The Boston Society of Architects gave her an award and honorary title. She now has that endorsement to use as a bully pulpit.
 
Re: Lovejoy Wharf

Really, though, she's a fraud. I wonder what her actual credentials are? What is her major in? Does she have a real job, or is the BHA or whatever crock-of-sh*t organization she runs count as one?
 
Re: Lovejoy Wharf

This is downstream from the New Charles River Dam, so it's part of the harbor and has part of the Harborwalk. Seems reasonable to me that an organization representing harbor interests will have its say.
 
Re: Lovejoy Wharf

A beautiful, yet neglected warehouse currently slowly and dangerously listing itself into the Charles River/Harbor is better than a building in active use which engages the harborwalk. Remember that shadows could be involved.
 
Re: Lovejoy Wharf

How much would the mass of the existing building be expanded? How high is 155 feet above the height of the existing structure? Wouldn't it only detract morning sunlight from residents of strada on the west side of that building? Is that worse than having a dilapidated building nextdoor? Assuming the neighbors are rational, what could they want from the Lovejoy developer for his variance (assuming he needs one)?
 
Re: Lovejoy Wharf

Really, though, she's a fraud. I wonder what her actual credentials are? What is her major in? Does she have a real job, or is the BHA or whatever crock-of-sh*t organization she runs count as one?

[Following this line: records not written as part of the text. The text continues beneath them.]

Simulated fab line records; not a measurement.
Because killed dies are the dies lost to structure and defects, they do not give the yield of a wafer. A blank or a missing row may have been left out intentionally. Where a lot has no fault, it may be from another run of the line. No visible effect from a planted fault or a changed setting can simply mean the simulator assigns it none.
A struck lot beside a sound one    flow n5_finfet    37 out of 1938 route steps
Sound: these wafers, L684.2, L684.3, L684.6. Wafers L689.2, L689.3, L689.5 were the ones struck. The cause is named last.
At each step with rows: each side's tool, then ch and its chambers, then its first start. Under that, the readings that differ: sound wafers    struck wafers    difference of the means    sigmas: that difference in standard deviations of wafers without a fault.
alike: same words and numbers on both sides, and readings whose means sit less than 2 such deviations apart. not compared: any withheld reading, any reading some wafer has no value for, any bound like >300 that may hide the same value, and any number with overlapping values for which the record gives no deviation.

She has done a lot of good for this city. More than most people on this forum, I'd wager. I understand that the posters in this forum do not often see eye to eye with her, but we should attempt to see that she is doing what she feels is best for Boston. As for credentials...

The Boston Globe said:
Vivien Li went on to Barnard, majoring in environmental management. She'd received enough publicity for her activism in high school that the mayor of Newark, Ken Gibson, asked her to work part time on urban environmental issues like rodent control and lead poisoning. After a year's fellowship at the Massachusetts Institute of Technology in a program on energy conservation, she brought one of her professors back with her to Newark to develop systems for conserving heat in municipal buildings.

In 1978, Li moved on to the National Urban League to work with Ron Brown and Vernon Jordan, future stars of the Clinton administration. "Both of them wore business suits, not dashikis," she notes. "They went out of their way to be non-threatening." Jordan particularly impressed her with his ability to switch from "ghetto talk" with the hipsters on the staff to corporate-speak with CEOs and board members. The Boston Redevelopment Authority brought her to the city in 1979 to tackle air-pollution issues. After she earned a master's degree in public administration from Princeton in 1983, a former Newark colleague, Bailus Walker, hired her to deal with environmental health issues in the state. At the time, Walker was Massachusetts's public health commissioner. In 1988, Li joined Dukakis's gubernatorial staff. After Dukakis's defeat that year in a presidential campaign that hinged, in part, on the pollution of Boston Harbor, Li hung on for the remaining two years of his term, tearfully paring the budget for women's issues that she'd worked so hard to expand. Then The Boston Harbor Association came calling.
 
Re: Lovejoy Wharf

A beautiful, yet neglected warehouse currently slowly and dangerously listing itself into the Charles River/Harbor is better than a building in active use which engages the harborwalk. Remember that shadows could be involved.

one needs a better metric than merely improving on the existing condition....
 
Re: Lovejoy Wharf

What's the building that's in front of the Lovejoy Wharf that has the huge Celtics logo on it?
 
Re: Lovejoy Wharf

Nope, across from the Garden. I know the building next door holds Celtics offices, this one might too.
 
Re: Lovejoy Wharf

Do you mean the Submarine Signal Building?
 
Re: Lovejoy Wharf

The building I'm talking about is the same side where the Lovejoy Wharf is. If you're on RT.93 going into the tunnel, it's on the left hand side. You can't miss this building. It's really old looking. Everytime I'm stuck in traffic, I always wonder what that building is. It looks vacant and has been there before the bigdig project.